Billboard Closes Merchandise Bundle/Album Sale Loophole (Sort Of)
There has been a funny little loophole in the music industry, where merchandise bundles have given artists a way to boost their album sales and get higher on the precious charts.
It works like this: An artist offers a T-shirt at its merch store. When you buy that T-shirt, it comes with a download of the album. That counts as an album purchase. Or, maybe there’s a special promotion that if you buy tickets to an upcoming concert, you get the album. Boom. Album purchase.
It’s been controversial to Billboard Chart purists, but for merchandisers it’s been great. It directly incentivizes artists to step up their merchandise offerings beyond just T-shirts and maybe a poster. (Lady Gaga’s latest merchandise drop is a prime example.)

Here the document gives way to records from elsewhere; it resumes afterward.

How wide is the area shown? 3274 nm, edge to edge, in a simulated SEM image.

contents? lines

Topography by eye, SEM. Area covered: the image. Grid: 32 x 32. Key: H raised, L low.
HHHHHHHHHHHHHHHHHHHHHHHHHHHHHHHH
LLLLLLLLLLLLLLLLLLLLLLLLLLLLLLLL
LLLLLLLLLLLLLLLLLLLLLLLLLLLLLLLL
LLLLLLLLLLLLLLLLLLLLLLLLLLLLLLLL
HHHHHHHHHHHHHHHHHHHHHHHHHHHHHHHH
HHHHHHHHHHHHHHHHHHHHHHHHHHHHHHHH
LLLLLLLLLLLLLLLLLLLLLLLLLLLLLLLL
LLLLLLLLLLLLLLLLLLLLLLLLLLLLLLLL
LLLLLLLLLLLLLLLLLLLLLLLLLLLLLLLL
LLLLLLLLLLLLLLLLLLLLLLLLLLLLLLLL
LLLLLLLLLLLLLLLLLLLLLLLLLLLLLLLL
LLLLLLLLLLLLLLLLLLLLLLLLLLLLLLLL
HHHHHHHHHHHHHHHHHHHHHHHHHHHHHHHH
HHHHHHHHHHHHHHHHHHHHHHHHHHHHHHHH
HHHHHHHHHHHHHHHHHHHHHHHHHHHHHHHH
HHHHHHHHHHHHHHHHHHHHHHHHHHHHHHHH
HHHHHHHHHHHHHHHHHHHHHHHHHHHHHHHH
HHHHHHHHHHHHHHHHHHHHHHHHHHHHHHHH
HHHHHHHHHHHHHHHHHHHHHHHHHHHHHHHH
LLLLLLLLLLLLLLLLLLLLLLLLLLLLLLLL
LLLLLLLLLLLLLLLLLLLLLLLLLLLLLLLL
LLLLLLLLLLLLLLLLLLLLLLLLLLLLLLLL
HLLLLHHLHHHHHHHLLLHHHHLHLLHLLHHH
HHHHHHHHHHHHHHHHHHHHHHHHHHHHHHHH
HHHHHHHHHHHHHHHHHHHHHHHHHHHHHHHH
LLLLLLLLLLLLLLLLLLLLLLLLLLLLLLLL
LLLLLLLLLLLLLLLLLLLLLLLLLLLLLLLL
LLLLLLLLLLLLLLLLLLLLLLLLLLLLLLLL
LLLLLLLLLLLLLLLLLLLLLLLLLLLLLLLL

But those rules, which Billboard has already tweaked multiple times, are changing again. Billboard announced that it would not count albums bundled with merchandise and concert tickets toward its album and song charts. Artists can still offer those items, but only if they're treated as separate add-ons. It's ... kind of confusing.
Here's Billboard's explanation:
Under the new rules, which will be implemented at a start date to be announced, all albums bundled with either merchandise or concert tickets must be promoted as an à la carte add-on to those purchases in order to be counted on the charts (i.e. a separate item added to a shopping cart on its own). Those included as part of a baked-in, single-price option (along with the merchandise or ticket), with the album cost undisclosed to the consumer, will no longer be counted. It is Billboard’s belief that the resulting charts will more accurately reflect consumer choice.
There are a few ways that promotional products and packaging still fit into the new way of doing things under these rules. And it’s important to note that regardless of this new regulation from Billboard, music and artist merchandise is still going to very much be a thing.
But, for artists who might downsize their bundle game if it’s not going to get them to the top of the charts, the next gimmick might be variations of the same album.
Vinyl collectors probably know what we’re getting at. Most albums nowadays are pressed on multiple different colors of vinyl. Some folks make a point to buy albums in all variations. Guess what? Those are all individual album sales. Maybe an artist wants different packaging for different versions? That’s where packaging comes into play. Maybe there are different little add-ons inside the album, like a sticker pack attached to the gatefold or insert. That way, it’s not a merchandise add-on, but a variation of an album and its packaging that gives fans a reason to buy multiple copies they might not have even bought one of originally.
Korean pop giants BTS have been using this method lately. Forbes noted that the band's album “Map of the Soul: 7” had multiple packaging variants, and fans ate it up.
The game may have changed, but it appears artists and music labels will keep finding ways to circumvent the Billboard system.